Muscle for pleasure

The best thing to come out of Blackpool since the M55? Actually, the Griffith is one of the best things to have come out of anywhere. Ever

Rightly or otherwise, motoring as a leisure activity has been tethered by the shackles of political and environmental concerns. The words ‘motoring’ and ‘freedom’, once compatible, have long since gone their separate ways, perhaps for ever. Leastways, that appears to be the case in England, what with Captain Gatso rearing his ugly grey metal head on quiet leafy lanes in selected counties.

Ideals may have changed but, happily, there are still hopeless romantics whose fingers cling stubbornly to the few surviving threads of true motoring pleasure, a concept subdued by the diminishing number of desirable roads and the decreasing number of modern cars with which to enjoy them.

The letters TVR sound not a bit romantic (the acronym was, after all, derived from the christian name ‘Trevor’), but the sensuous two-seater sports cars emerging from its little Blackpool factory every week embody the very essence of what motoring ought to be. There’s no giant corporation’s deep yet cynical marketing philosophy behind the TVR concept. It’s just a small car with a big heart, a detachable top and rear-wheel-drive.

Everything about it is refreshingly simple, little is superfluous: no computers, no active ride, no wings – just the most powerful of TVR’s own 90 degree alloy V8s (based on the old Rover lump). It has more throb than finesse, and does not want for excitement. The 340 bhp unit is mounted to a very rigid, welded tubular steel back-bone chassis, as is the double wishbone and coil spring suspension. The quick steering (1.9 turns lock to lock) is lifted straight from the spectacular Tuscan racer.

These basic elements are cloaked in a glass-reinforced polyester resin body, noticeable more for its subtle aggressiveness than dramatic outlandishness. The hood, which is lowered in seconds without catches or clips, is one of the very few which look good when raised. We tested the Chimaera 4.3 (February 1994) which, though powerful and extremely fast in its own right, pales beside the Griffith 500’s five litres of blood-curdling power. Less elegant, more bulbous and purposeful than the Chimaera, the Griffith is all about driver involvement.

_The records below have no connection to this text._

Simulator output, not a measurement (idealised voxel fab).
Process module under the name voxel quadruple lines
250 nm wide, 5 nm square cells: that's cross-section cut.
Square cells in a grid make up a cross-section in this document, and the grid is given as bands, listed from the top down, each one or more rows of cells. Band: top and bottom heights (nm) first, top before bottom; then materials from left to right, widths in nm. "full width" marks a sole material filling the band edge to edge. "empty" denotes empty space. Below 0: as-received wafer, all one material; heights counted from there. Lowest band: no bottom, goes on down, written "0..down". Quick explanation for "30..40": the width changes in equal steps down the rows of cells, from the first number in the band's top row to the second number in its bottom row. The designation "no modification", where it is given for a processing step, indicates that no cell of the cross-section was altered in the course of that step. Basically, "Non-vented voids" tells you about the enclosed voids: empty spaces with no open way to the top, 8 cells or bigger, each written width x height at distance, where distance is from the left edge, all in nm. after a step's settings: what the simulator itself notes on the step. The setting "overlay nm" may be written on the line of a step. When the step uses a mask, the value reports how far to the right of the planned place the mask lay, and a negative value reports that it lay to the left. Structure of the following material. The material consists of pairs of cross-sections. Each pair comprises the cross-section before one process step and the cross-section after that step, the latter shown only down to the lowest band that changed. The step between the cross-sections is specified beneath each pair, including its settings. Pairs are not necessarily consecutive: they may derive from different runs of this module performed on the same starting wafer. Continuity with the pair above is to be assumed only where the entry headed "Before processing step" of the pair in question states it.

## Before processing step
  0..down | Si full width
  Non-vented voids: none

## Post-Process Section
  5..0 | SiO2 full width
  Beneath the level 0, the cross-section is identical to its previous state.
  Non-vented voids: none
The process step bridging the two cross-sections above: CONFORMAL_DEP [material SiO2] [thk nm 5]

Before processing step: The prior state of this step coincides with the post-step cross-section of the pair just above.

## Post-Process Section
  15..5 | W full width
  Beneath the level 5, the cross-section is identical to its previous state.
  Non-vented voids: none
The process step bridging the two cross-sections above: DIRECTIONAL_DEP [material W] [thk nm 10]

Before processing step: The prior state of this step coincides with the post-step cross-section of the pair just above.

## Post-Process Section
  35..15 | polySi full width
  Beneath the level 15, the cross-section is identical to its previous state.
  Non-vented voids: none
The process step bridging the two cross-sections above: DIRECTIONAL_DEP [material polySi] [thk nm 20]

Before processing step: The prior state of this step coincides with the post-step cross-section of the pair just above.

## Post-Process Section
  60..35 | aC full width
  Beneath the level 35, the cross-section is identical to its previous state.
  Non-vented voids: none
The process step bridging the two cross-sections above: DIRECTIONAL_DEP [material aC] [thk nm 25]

You sit low in the narrow, divided cockpit containing natural materials and organic shapes which brim with the kind of attention to detail that makes TVR the most innovative and attractive of British manufacturers (not to mention the second most prolific nowadays, behind Rolls-Royce/ Bentley). You can’t miss the contrasting blend of tradition and eccentricity: conventional white-on-black dials laid across a swooping walnut dash, door-pulls located not on the doors but on the shoulder-high transmission tunnel, and aluminium knobs that would look more at home on a shirt at a Milanese fashion show than on an automotive heating system. These certainly require a little acclimatisation before you become operationally fluent.

However, TVR never loses sight of its customers and the design quirks do not stretch beyond such minor ergonomic details. This is a pure hairy-chested sports car you understand this from the moment you depress the industrial-strength clutch, ‘clonk’ into first and shake in harmony with the idling V8’s deep rumble. You can feel every one of the 340 horses resonating through your body as the clutch bites, the tail squats and the initial throaty burble develops into something closer to a banshee wail.

Such is the power that in first gear the traction is out-stripped and full throttle simply cannot be used, even on dry roads, without stripping layers of rubber at an appreciable rate and raising more than a few unwelcome eyebrows. The gear-shift isn’t the slickest; it’s precise, but firm movements are required, particularly from second to third. Then again you don’t need to use the stubby lever. The massive 360 lb ft of torque peak at 3750 rpm. If you feel like it, you can dawdle around town in fifth. It just sounds much better if you do it in second…

In performance terms, if you don’t allow the tail to become too wayward, you could not ask for more. According to TVR, you will hit 60mph in 4.1 seconds. That’s quicker than any exotica from Stuttgart or Modena, bar a Lamborghini Diablo 5.7. You’ll be up to 100 in 10.5 seconds, and according to the gearing it won’t run out of puff until around 160, although we suspect aerodynamics may stop you short of the 167.1 maximum for which the car is theoretically geared.

The thing is that you don’t need to be chasing such figures to have fun in this car, and you don’t need to change down to swallow a line of traffic and disappear into the distance.

Out in the open, the Griffith barks its way round to the 6000rpm limit with remarkable ease for such a docile engine. Throttle response is instant, and the quick steering feels nervous and the chassis often teeters on the verge of roll-oversteer if prodded through bends. Here lies one of the Griffith’s disappointments. The steering feels rather dead until some lateral forces come into play, but by way of consolation it isn’t feather-light in the modern Japanese supercar idiom.

The Griffith corners neutrally with little roll until such power is applied that, once again, traction is broken and, simultaneously, the tail steps out and your face cracks into a smile.

Grins can quickly turn to grimaces if you fail to pay the Griffith the enormous respect it demands. There’s no bank of electronic aids to prevent you making an expensive twerp of yourself. It does have a means of traction control, however. It’s called your right foot. Use with care. You get yourself into a slide then it’s up to you to get yourself out, in overall terms, however, the Griffith generates prodigious grip.

We don’t need to explain how tricky things can get in the wet…

Stopping the car provides the second (and only other) disappointment. Servo assisted, the four ventilated disc brakes are mighty and fade free, hauling the car down efficiently from great speeds, but it’s a great shame that on such a machine depressing the middle pedal feels like stamping on a block of wood. Care is needed during this potentially unsettling act, particularly in the wet, as there is no ABS.

There are several minor idiosyncrasies: the procedure required to raise the flimsy bonnet; the total absence of rear visibility when the hood is retracted; the low-slung doors that catch all but the shallowest kerbs. Rough edges, yes, but tolerable in the circumstances. The Griffith is, after all only £32,995. And we do mean ‘only’ in this context.

Verdict

Brilliant. Enjoy!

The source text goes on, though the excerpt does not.